Arbitration — Circuit Split as to Whether Party Asserting Waiver of Right to Arbitrate Must Show Prejudice
From Erdman Co. v. Phoenix Land & Acquisition, LLC, 650 F.3d 1115 (8th Cir. 2011):
[A]rty may waive its contractual right to arbitrate. See Lewallen, 487 F.3d at 1090. Although the issue of waiver arises under a variety of arbitration agreements and in a variety of procedural settings, we apply a uniform three-factor test in determining whether a party has waived its right to arbitration, finding waiver when the party seeking arbitration "(1) knew of its existing right to arbitration; (2) acted inconsistently with that right; and (3) prejudiced the other party by its inconsistent actions." Hooper v. Advance Am., Cash Advance Ctrs. of Mo., Inc., 589 F.3d 917, 920 (8th Cir. 2009) (quotation omitted). ***
The third factor, prejudice to the party opposing arbitration, is the most controversial. There is a circuit split over whether the party asserting waiver must show prejudice. See Hooper, 589 F.3d at 923 n.8. The Supreme Court in the Term just ended granted a petition for a writ of certiorari presenting the question
Under the Federal Arbitration Act ("FAA"), should a party be required to demonstrate prejudice after the opposing party waived its contractual right to arbitrate by participating in litigation, in order for such waiver to be binding and irrevocable?

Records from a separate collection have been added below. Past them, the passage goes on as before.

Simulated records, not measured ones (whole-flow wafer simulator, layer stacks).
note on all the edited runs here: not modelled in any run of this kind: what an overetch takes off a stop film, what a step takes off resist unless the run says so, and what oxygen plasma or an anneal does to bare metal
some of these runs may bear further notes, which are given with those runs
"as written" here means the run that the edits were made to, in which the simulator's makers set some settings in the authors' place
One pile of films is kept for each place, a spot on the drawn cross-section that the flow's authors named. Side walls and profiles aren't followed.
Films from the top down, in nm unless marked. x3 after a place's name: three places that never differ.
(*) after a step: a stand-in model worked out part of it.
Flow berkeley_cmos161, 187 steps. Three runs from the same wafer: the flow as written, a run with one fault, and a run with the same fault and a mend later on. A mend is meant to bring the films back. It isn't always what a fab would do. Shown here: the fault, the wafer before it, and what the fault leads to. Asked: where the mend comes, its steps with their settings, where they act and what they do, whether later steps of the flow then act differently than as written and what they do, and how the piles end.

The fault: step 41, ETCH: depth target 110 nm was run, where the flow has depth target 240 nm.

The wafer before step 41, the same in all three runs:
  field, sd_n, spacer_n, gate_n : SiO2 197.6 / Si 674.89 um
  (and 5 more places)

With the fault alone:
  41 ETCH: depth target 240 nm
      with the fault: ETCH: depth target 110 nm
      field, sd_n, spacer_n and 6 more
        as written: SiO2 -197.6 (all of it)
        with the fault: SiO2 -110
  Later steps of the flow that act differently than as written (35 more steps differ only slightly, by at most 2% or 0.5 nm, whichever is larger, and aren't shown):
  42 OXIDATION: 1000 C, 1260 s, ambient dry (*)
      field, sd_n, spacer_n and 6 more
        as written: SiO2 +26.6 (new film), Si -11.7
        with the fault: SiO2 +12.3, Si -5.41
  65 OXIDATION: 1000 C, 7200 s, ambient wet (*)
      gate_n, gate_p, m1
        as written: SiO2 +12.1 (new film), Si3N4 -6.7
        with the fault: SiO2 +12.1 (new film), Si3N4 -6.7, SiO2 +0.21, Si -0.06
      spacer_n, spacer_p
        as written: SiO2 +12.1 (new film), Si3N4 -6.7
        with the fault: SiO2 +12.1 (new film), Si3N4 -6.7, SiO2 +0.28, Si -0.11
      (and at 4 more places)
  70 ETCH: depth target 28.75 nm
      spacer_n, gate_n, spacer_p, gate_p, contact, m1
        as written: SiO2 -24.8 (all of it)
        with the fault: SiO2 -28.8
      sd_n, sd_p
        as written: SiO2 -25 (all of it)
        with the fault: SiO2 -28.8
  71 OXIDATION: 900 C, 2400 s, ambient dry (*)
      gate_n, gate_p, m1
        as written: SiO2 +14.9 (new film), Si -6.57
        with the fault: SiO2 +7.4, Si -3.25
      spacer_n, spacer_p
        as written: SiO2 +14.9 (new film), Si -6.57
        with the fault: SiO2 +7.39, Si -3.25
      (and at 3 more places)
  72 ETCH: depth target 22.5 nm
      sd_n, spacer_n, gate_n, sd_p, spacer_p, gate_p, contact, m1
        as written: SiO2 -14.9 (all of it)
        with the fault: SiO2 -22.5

Stok & Assocs., P.A. v. Citibank, N.A., 131 S. Ct. 1556, 179 L. Ed. 2d 299 (2011). However, that case was dismissed by agreement of the parties, 131 S. Ct. 2955, 180 L. Ed. 2d 243 (2011), so the prejudice issue remains unsettled.
Although we apply the prejudice requirement even when the party who belatedly seeks to arbitrate commenced the litigation, "[w]hether inconsistent actions constitute prejudice is determined on a case-by-case basis." Stifel, Nicolaus & Co., Inc. v. Freeman, 924 F.2d 157, 159 (8th Cir. 1991). "The prejudice threshold . . . is not onerous." Hooper, 589 F.3d at 923, quoting Cabinetree of Wis., Inc. v. Kraftmaid Cabinetry, Inc., 50 F.3d 388, 390 (7th Cir. 1995) ("Other courts require evidence of prejudice -- but not much.").